Then every time someone submits a commit to test, we build a patch image based on the latest master image. So those patch images are only about 1MB, 5MB, and rarely they might grow into the tens or hundreds of megabytes if you’re testing a very substantial change. But in the average case it’s very small. It’s easy to distribute an image that size. And eventually they get cached on our Nomad client nodes.
Docker’s great at caching images, at least in the most recent versions of Docker. We only have to download that master image once every 24 hours, or when the machine boots when we’re scaling up and down our cluster.
So we’re retrieving or even interacting with that 10GB master image very infrequently. And then once your patch image is pulled on the machine, they’re cached in memory, they’re cached on disk, and it’s very efficient to set up a container with the filesystem that looks like you did a big Git checkout or a Git clone. But in fact you just complied a couple of filesystem layers.
So how do we scale this solution? Because we still have the problem of test volume, we still have tens of thousands of tests a day, hundreds of thousands, millions of tests a month. We use EC2. So we use i3.2xlarge EC2 instances.
The i3 instance types are for very I/O-intensive workloads. The instances have about 8 cores, 61GB of RAM, and 1.6TB of directly attached NVMe SSDs. So that’s not a network block device; that’s like an SSD that’s physically attached to the server that you’re using, so you get 80,000 IOPS or something.
We’re very resilient to any kind of failures in here. We don’t care about data loss or even the node disappearing. So we can use that ephemeral storage really effectively. It makes our I/O very fast. It makes all those Docker image operations very fast.
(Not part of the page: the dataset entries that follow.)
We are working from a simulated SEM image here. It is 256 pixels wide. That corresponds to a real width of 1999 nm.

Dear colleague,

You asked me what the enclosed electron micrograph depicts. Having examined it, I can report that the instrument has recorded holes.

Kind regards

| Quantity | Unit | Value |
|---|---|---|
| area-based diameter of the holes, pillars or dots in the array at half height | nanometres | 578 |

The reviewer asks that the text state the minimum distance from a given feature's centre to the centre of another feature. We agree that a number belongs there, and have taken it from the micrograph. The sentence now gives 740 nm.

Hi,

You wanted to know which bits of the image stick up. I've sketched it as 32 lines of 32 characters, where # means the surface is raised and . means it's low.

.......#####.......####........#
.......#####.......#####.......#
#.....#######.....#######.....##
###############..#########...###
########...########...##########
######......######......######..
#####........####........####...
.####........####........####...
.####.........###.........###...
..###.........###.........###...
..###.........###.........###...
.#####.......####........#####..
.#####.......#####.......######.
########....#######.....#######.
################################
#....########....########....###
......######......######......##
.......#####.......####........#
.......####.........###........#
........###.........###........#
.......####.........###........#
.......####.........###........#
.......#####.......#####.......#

And then it also benefits our test runs, because if we’re doing integration tests with databases or storage systems, we can use that local storage and the extremely high amount of RAM here to make that fast.
We scale between about 2 and 100 of these client nodes, depending on developer load. We always go down to about 2 nodes at night, so we have some baseline capacity for developers who might be night owls. And then we can scale all the way up to 100. We don’t need to go beyond that, but I think we could pretty easily.
We’ve optimized our AMI so that we can boot these machines to ready in about 5 minutes. We could probably get a little more than that if we wanted to, but we don’t need to react that quickly to changing demand. We use systemd jobs to download that master image before we even start Nomad and Docker and format the ephemeral filesystems.
Because that image is large, we have to pull it from our Docker repository. That takes a couple of minutes. We don’t want Nomad to be running at that point, because if Nomad starts accepting those jobs, it’s going to block those jobs where there could be other Nomad machines that could be ready to go and work on those things.
And so you’re going to get 7 jobs binpacked onto that machine, and they’re just going to be sitting there waiting for this image to download, doing nothing. So we order things in a way.
I used to think systemd was nightmarish, but in this case it really helped us solve this problem.
And Nomad handles these disappearing nodes and rescheduled jobs really well. We tend to see either very rare terminations of our spot instances, or we’ll suddenly lose 15% of our entire fleet.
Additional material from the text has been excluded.